Wednesday, December 9, 2009

Is America Ready for Britain's Banker Bonus Tax?

The British government has just announced a one-time 50% tax on banker bonuses. This affects all banks in the U.K., including subsidiaries of foreign banks. Only bonuses larger than 25,000 pounds (about $41,000) are subject to the special tax. This and other British government limitations on bonuses send a pretty clear signal that the Labour government of Prime Minister Gordon Brown will keep a heavy regulatory hand on banking while recovering through taxes some of the $1 trillion or so in assistance the British government provided to banks.

In the U.S., Bank of America announced that it will repay all of the $45 billion in financial aid it received from the TARP program. Among other things, this will free up B of A from the executive compensation limitations imposed by TARP and from paying the U.S. Treasury dividends on B of A preferred stock it owns through TARP. Much of B of A's ability to make this repayment is because of the extensive federal support given to banks, courtesy of the taxpayers. The Fed has funded the banks at a cost of virtually zero, and banks in many instances used that ultra cheap money to invest in U.S. Treasury securities or mortgage-backed securities effectively guaranteed by taxpayers. In other words, B of A is in part repaying TARP money with funds that it directly or indirectly received from taxpayers. The Treasury Department will probably put this down on its TARP scorecard as repayment in full, but how that could be when taxpayers provided some of the money that they received in "repayment"?

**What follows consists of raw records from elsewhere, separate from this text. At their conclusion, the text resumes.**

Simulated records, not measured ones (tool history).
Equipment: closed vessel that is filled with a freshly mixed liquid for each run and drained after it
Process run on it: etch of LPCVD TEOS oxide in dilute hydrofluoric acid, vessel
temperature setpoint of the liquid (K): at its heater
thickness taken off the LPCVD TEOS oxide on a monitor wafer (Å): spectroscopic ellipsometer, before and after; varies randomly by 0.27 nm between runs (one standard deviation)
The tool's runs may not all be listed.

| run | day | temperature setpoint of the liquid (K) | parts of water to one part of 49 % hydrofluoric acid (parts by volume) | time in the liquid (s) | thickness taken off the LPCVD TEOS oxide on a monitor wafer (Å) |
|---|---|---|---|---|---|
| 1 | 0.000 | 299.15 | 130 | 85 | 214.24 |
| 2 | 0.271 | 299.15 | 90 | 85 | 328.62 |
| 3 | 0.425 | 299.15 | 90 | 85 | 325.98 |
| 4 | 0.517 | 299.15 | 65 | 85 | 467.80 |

It would hardly be unprecedented for taxpayers to receive the short end of the stick. But they may also be receiving the short end of Britain's stick. The British tax on banker bonuses is a not very well-disguised way of inviting banks in London to reduce their riskier activities or move them out of the U.K. Risky activities generate enormous profits, and consequently gratifying bonuses. Since profits are the source of outsized compensation, bankers would move the risky stuff somewhere else and earn their mega bonuses there, before reducing their gaggle of golden egg laying geese.

The U.S. may be a logical place to shift the risky stuff. Financial regulatory reform is gradually slipping down the administration's list of priorities. Virtually all the changes that have been or are being made are the result of administrative and regulatory measures taken by the existing body of agencies (i.e., the Fed, FDIC, Treasury Dept., SEC, CFTC, etc.). Reform of the derivatives markets is taking place to a large degree through industry measures to improve the settlement and clearance process (with stern encouragement from regulators). The bigger issues of monitoring systemic risk and greater transparency in the derivatives markets are stalled in rush hour traffic, as health care reform and federal budgetary matters take front row seats, with a Congressional debate over the wisdom of President Obama's Afghanistan policy close behind. Riskier financial activity could quietly slip across the Atlantic and settle in, with little immediate oversight by the federal government. The American taxpayer might soon again be on the hook for another AIG-type monster bailout, and not even know it until too late.

The problem rests with the too-big-to fail-doctrine, where large financial institutions have the incentive is to conduct risky activities--somewhere--instead of be prudent. The individuals involved in high-octane financial activities rarely lose even if the crazy stuff they do is so systemically bad the federal deficit has to be almost doubled to salvage the economy. Bankers are incentivized to shift risky activity to new venues if they get the boot. Prudence doesn't finance yachts. And if the government--and taxpayers--will absorb the cost of bankers' failures, then all the better (from the bankers' standpoint).

Governments in continental Europe, Canada, and Asia won't welcome derivatives traders gone wild. America is the one remaining major economic power with the infrastructure to support fancy finance. Britain could, in effect, be exporting some of its most difficult financial regulatory problems. And the American taxpayer may be left holding the bag.